I was invited by Indiblogger and the makers of Bhopal: A Prayer for Rain to attend the preview of the movie on Tuesday. I must admit that I had high expectations from the docu-drama, as it describes itself. It had a stellar cast and a compelling issue, basically two of the most important ingredients for the success of any movie. But did it live up to the hype? Well, the answer is yes and no.
The movie begins with Dilip (played by Rajpal Yadav) trying to pull his auto with great difficulty to take his overweight passenger home. As expected, the rickshaw cannot bear his weight and it collapses. While he helps the man get on to his weight, a bunch of children decide to steal his broken wheel, leaving him with no other asset to fall back on. His life takes a turn for better, when he is employed by Union Carbide as an odd jobs man. When one of the workers in the factory dies, Dilip is picked up as his replacement and is given a uniform that he wears with great pride.
Motwani, a local journalist, who is on the lookout for the next sensational stories, runs into the doctor who had treated the factory worker to know his cause of death. The doctor’s answer convinces him that that there is something very wrong with the factory.
The movie then shifts focus to Warren Anderson who is interested in sales figures and not safety protocols, both of which that Union Carbide factory in Bhopal lacks. He comes over to India and is interviewed by student reporter (Mischa Barton) on Motwani’s insistence.
Up to this point the movie has been beautifully made and the plot keeps you engaged. I did not see the point of Mischa’s character as it does not add much to the story line and I found the part unnecessary. Anderson decides to bribe a local politician to merge three tanks full of poisonous chemicals to increase production, even though the company already has a huge surplus of pesticides and other chemicals because of lack of demand by the farmers who are still awaiting the monsoon.

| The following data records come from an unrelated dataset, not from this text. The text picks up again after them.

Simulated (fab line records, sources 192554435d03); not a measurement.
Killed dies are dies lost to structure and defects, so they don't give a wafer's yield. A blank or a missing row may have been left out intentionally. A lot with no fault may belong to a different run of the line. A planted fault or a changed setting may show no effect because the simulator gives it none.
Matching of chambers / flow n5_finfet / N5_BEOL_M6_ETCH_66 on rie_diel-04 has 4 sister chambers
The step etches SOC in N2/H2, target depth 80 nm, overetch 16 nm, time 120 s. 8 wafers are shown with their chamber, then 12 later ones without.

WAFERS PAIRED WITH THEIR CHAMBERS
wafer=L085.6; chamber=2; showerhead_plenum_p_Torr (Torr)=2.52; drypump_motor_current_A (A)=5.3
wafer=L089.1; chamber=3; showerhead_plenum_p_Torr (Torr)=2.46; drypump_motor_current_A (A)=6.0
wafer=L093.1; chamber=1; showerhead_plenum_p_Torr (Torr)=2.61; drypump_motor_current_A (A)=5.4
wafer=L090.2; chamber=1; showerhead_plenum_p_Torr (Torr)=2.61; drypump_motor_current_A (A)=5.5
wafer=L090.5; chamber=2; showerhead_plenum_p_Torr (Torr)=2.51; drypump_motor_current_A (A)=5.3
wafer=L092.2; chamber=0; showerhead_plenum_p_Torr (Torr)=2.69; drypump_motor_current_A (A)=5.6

Everything falls apart after this decision and the film shows what exactly went wrong on that fateful night. However, here is when the movie loses its steam. The scenes that could be intense and could move a person to tears are lackluster. I could not connect with the emotions that were playing in front of me as they seemed to be overtly dramatized. The story, which initially had started with Dilip’s struggle suddenly shifts focus to the Bhopal Gas tragedy and the transition is not all that smooth.
The movie has its heart in the right place; it tries to show both the perspectives of the tragedy, but it fails to evoke the emotions that tragedy of this magnitude generally would. I particularly enjoyed Rajpal Yadav’s performance as well as that of Martin Sheen. You should watch this movie for their performances alone.